Tuesday, April 2, 2013

What goes here?

I look forward to learning with you.

The day before a teaching observation I send out an email confirming that I have the correct details and reminding the teacher that I will need an action plan beforehand to focus my attention. I try to end each of these emails with the statement provided at the beginning of this post. It serves as a reminder that the observation will be a learning opportunity for both of us and not just a dog-and-pony show.

Sometimes, I take for granted my role as a learner in these experiences. I was reminded of this during a recent observation. The teacher wanted me to focus on whether or not she was providing adequate support to students as they were learning how to multiply and factor polynomials. This was in an eighth-grade class and they were halfway through the unit - just wrapping up multiplication of polynomials.

The lesson went well and the students were engaged in what Fisher and Frey call Collaborative work. This entailed a few items that provided students practice multiplying polynomials and a worksheet called Polynomial Puzzler that the teacher had modified from a lesson found on Illuminations. The teacher went over the instructions,
Fill in the empty spaces to complete the puzzle. In any row, the two left spaces should multiply to equal the right-hand space. In any column, the two top spaces should multiply to equal the bottom space,
 and demonstrated using the first puzzle.
As I looked through the entire worksheet, however, I identified an area I thought would give the students trouble; there were places where the four entries in the upper left were missing entries. This meant the students would need to factor some polynomials in order to complete the puzzle. The teacher had not provided the necessary support for student success. I made a note to talk about this during the debriefing.

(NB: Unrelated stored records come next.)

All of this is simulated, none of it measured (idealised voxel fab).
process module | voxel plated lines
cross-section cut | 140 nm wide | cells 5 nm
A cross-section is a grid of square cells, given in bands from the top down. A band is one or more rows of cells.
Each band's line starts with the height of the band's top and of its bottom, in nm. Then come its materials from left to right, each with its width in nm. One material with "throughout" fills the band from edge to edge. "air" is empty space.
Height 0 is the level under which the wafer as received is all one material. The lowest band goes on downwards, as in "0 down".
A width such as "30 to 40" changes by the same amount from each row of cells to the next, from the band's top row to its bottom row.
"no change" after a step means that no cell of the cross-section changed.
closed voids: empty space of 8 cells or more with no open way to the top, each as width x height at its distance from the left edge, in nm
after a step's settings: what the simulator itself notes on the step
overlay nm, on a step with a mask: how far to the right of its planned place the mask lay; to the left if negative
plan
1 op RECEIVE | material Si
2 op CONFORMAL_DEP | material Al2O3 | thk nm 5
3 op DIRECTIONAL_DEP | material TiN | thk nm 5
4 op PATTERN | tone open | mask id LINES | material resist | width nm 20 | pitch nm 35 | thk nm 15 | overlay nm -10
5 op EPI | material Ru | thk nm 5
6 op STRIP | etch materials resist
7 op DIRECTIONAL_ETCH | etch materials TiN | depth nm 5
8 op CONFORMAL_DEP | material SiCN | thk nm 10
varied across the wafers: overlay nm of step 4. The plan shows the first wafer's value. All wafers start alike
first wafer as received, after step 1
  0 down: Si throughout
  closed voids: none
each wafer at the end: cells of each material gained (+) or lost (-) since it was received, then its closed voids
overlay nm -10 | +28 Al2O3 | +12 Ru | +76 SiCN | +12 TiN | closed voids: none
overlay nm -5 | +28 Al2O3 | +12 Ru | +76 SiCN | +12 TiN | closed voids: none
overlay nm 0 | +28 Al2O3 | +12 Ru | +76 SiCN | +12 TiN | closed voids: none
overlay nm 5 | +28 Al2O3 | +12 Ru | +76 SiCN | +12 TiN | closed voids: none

Sure enough, after students had completed the first puzzle and multiplied what they could in the second puzzle, many started to ask, "What goes here?"

The teacher responded with something like, "That's a great question. I guess I didn't give you enough support." She pointed to the upper right corner and said, "We want to find out what goes here. In other words, what times this {pointing at (-15x+3)} will equal this {pointing to the lower right corner}? Okay?"

I thought to myself, "No. Not okay. They need to know how to factor." But the students seemed satisfied and went on about their work. And the surprising thing was that they were okay. In fact, they were better than okay. They were amazing.

The students at the table nearest me began looking back at the work they had already done and sharing what they noticed. "Look. -4x+10 divided by 2 is this one {pointing at -2x+5}," one of the girls exclaimed with more enthusiasm than I usually see in math class. The group then began talking about dividing the polynomials to find the missing entries. Sometimes they tried using guess-and-check to identify what was missing. The main point for me was that they did not just give up.

They seemed to be embracing the struggle that so many students in math class are determined to avoid. And they weren't alone. I heard several ahas from students seated in different groups around the classroom. I do not know why this class acted so differently than others I have seen. The cooperating teacher is a former GVSU graduate, so I would like to think that the learning environment had something to do with it. Or maybe it was the fact that it was a puzzle and not homeWORK.

After the lesson, I asked the teacher if she had anticipated any problems. She had thought that the instruction might be confusing. When I pressed about the factoring, she acknowledge that it could have been a problem but that she thought it was actually good that they did not know exactly how to do the puzzle our way because then they would obsess about doing it right. "Besides," she said, "I just wanted it to foreshadow factoring. Now they're ready for the next lesson."

I love my job. I learn something everyday. Even on those days when I think I'm the teacher.



1 comment:

  1. I love the idea of figuring out what factoring really is ... this beats the pants off of giving them "long division with polynomials" and having them not even recognize the connection to long division which they didn't really get either, and then move on to something a little easier but equally comprehensible...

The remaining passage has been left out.